NEWS- 'Accidental activist': Seccuro's story crosses the pond

More than seven months after Liz Seccuro first went public with allegations of being raped by a fellow student at UVA in 1984, her story continues to make national– and now international– news.

On Friday, July 21, the BBC radio program "Outlook" aired a nearly 15-minute segment during which Seccuro discusses the need she feels to see the case through.

"This story is so not about me," she tells BBC interviewer Frederick Dove, explaining she's become an "accidental activist" for victims of rape around the world. In the U.S., the interview could be heard on XM radio and will remain on the website,, for one week.

Going public with her story, Seccuro says, is a way to communicate with other survivors and let them know they also can come forward without shame. "I have a responsibility," she says, "and I see it now." 

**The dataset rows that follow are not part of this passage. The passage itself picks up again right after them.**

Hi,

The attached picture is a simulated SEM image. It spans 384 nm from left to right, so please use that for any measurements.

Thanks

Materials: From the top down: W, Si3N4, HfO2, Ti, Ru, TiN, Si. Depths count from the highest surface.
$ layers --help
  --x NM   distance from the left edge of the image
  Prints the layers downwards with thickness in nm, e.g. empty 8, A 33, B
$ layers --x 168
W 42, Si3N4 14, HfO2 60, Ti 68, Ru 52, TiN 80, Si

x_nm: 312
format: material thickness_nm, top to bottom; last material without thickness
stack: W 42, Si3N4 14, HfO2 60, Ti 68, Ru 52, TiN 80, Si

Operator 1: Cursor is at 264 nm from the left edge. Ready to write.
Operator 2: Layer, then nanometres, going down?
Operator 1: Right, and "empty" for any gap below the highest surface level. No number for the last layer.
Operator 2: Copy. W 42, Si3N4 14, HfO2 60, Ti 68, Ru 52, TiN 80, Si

Her appearances on, among other programs, Dateline NBC and the Today show– where she was interviewed by former anchor Katie Couric– have had a "tremendous impact, judging from the emails I get daily," she says on the program. "Everyone's rape is different, but there are long-lasting scars."

Seccuro's situation is unusual. Last September, as she was leaving her Greenwich, Connecticut home for vacation, she discovered a letter from her alleged rapist, William Nottingham Beebe, offering an apology– 21 years after the incident. 

"I harmed you," he wrote in a letter prompted by his 12-step program. The two corresponded by email for two months before Beebe eventually sent what appears to be a confession. "I'm not intentionally minimizing the fact of having raped you," he wrote. "I did." Seccuro, who was a 17-year-old first year in 1984, delivered the email to Charlottesville police, who arrested Beebe on January 4 at his Las Vegas home.

Now 39, Seccuro says she had no choice, and that at this point, even as the victim, she is obligated as a witness in a criminal case to tell the truth and allow justice to be served.

In addition to her television and radio appearances, and the numerous print articles that have been published– including the first, in the January 12 issue of the Hook– Seccuro has started a nonprofit organization, Sisters Together Assisting Rape Survivors, with the aim of raising rape awareness on college campuses and offering funds to other organizations that support rape survivors. 

She has received grant requests from as far away as Africa, she says, and has been inundated with support.

"Your bravery is a deterrent to all who consider committing this crime," write "Supporters in Ireland."

"What a wonderful job you are doing!" writes another supporter in Hawaii. "I am so proud that you are able to do what so many cannot or will not do."

But not everyone believes Seccuro made the right decision. Reached by phone, Seccuro says she has been frightened by threatening emails she has received.

She estimates that 20 percent of the emails are "horrible," including "threats of dismemberment, of raping me again." Of those, she says, "90 percent are faith-based and say I must not be a Christian because I'm not able to forgive." 

"I forgive him," she says, " but that has nothing to do with the criminal justice system."

In other television and print media interviews, Seccuro has repeatedly asserted that UVA mishandled her case and discouraged her from pursuing criminal charges. But on the BBC report, for the first time, UVA appears to be taking a stronger stance defending itself. 

According to a University spokesperson who commented for BBC, in 1984 a university administrator "encouraged Ms. Seccuro to consider pursuing criminal charges with Charlottesville City police while letting her know that the decision was hers." The spokesperson adds, "Our records indicate that she chose not to do this."

UVA spokesperson Carol Wood did not respond to the Hook's request for comment by press time, and Seccuro stands by her earlier statements, adding that she has seen no evidence to contradict her memories. Reached at her home in Dallas, Sybil Todd, UVA's associate dean of students at the time of the incident, declined comment.

BBC also quotes Beebe's attorney, Rhonda Quagliana, repeating an assertion of his innocence.

"Mr. Beebe did not rape Ms. Seccuro," she says. "He treated her thoughtlessly in a college sex encounter for which he was sorry." 

As for that purported confession? 

"When Ms. Seccuro first described the encounter as a rape, Mr. Beebe did not challenge her recollection... In his reply, Mr Beebe sought only to avoid conflict, not to answer for a crime he did not commit."

Quagliana, who declined further comment for this story, has filed a motion to dismiss the case, which will be heard in Charlottesville Circuit Court in September.

Seccuro says she is focused only on seeing the case through so she can continue helping other rape survivors. "Everything that happens, happens for a reason," she says. "I knew when this occurred to me that someday I would be able to do something."

The 21-year-old matter exploded nationwide in January.